What are instant learning models?
This is a type of model that learns quickly from each file you upload, makes changes or modifications to the extracted data, and approves them, so you don't have to wait a long time to see improvements based on your feedback. With instant learning models, the learning process is immediate, ensuring that the model rapidly adjusts to new data and insights.
1. Create a New Model, Add Fields and Table Headers
Step-by-Step Instructions:
- Accessing Manage Labels: After creating a new model, navigate to the left-hand panel and select the "AI Training" section. Here, you'll find the "Manage Labels" option which includes "Fields" and "Table Headers".
- Defining Fields and Table Headers: In the "Manage Labels" section, you can define all the fields and table headers that you want to extract from the documents you process using Nanonets.
What is the difference between Fields and Table Headers?
- Fields: When defining a field, it is assumed that on a given page or within a specific document, the field will have a singular value.

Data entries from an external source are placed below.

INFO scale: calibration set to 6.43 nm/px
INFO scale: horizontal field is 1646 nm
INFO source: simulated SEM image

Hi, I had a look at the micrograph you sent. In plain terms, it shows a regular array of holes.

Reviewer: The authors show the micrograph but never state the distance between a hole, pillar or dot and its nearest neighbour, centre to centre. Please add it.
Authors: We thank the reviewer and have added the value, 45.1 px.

- Table Headers: When defining a table header, it is possible that multiple values for a single field can exist per page or document.
-
Adding Descriptions: Adding clear descriptions to each field and table header is crucial for improving model accuracy. Below are examples of how to effectively describe the
invoice_number
field:-
Good Description: "The
invoice_number
field should contain a unique alphanumeric identifier located at the top right of the invoice, typically starting with 'INV-' followed by up to 8 digits. Ensure this field captures the complete identifier without any surrounding text." - Bad Description: "Enter the number from the invoice." This description is vague and does not specify the location, format, or uniqueness of the invoice number, potentially leading to incorrect or incomplete data capture.
-
Good Description: "The
2. Upload a Document
Step-by-Step Instructions:
- Configuring Fields/Table Headers: Ensure that all fields and table headers are configured before proceeding with the upload.
- Manual Upload: Documents can be uploaded manually by clicking the "Upload Files" button on the "Extract Data" screen.
- Automated Upload: For automated uploads, refer to the How to Setup Workflow? page for detailed instructions on setting up the import block.
3. Correct Mistakes in Fields and Tables
Step-by-Step Instructions:
- Post-Upload Processing: After uploading and processing a file, navigate to the extracted data to make corrections.
- Adjustments and Corrections: Adjust the boundaries of the annotated boxes to ensure accurate text capture, modify any incorrectly predicted values, and save the changes.
- Saving Changes: Click the "Save" button to apply corrections.
4. Approve File in Order to Train the Model
Step-by-Step Instructions:
- Learning from Approved Images: The model only learns from approved files. It is essential to approve files to incorporate the changes into the model training.
- Approving the File: After making all necessary corrections to the labels, use the "Approve" button located at the bottom right corner of the interface to finalize the training data input.
Debugging the Results of an Instant Learning Model
When working with an instant learning model, it's important to ensure that the data extraction is accurate and aligned with your requirements. If the predictions do not meet expectations, you may encounter one of the following issues:
1. Blank Predictions for a Field
Cause: The model may give blank predictions if the field name or its description is unclear, causing confusion about what data needs to be extracted.
Resolution:
- Review Field Definitions: Ensure that each field name and description are explicit and informative. Descriptions should clearly state where the information is typically found, what it looks like, and any unique characteristics (e.g., alphanumeric, format specificities).
- Train the model: Train the models by approving the files. Make sure you are approving files where the extracted data is correct.
2. Incorrect Data Extraction Location
Cause: The model may extract data from an incorrect part of the document, leading to erroneous outputs.
Resolution:
- Inspect the Bounding Box: Click on the extracted data to view the bounding box where the data was extracted. This visual feedback will show you the exact location on the document from where the model is pulling the data.
- Adjust the Bounding Box: If the bounding box is not correctly placed, manually adjust it to the correct location on the document to ensure that the model learns the right areas for data extraction in future operations.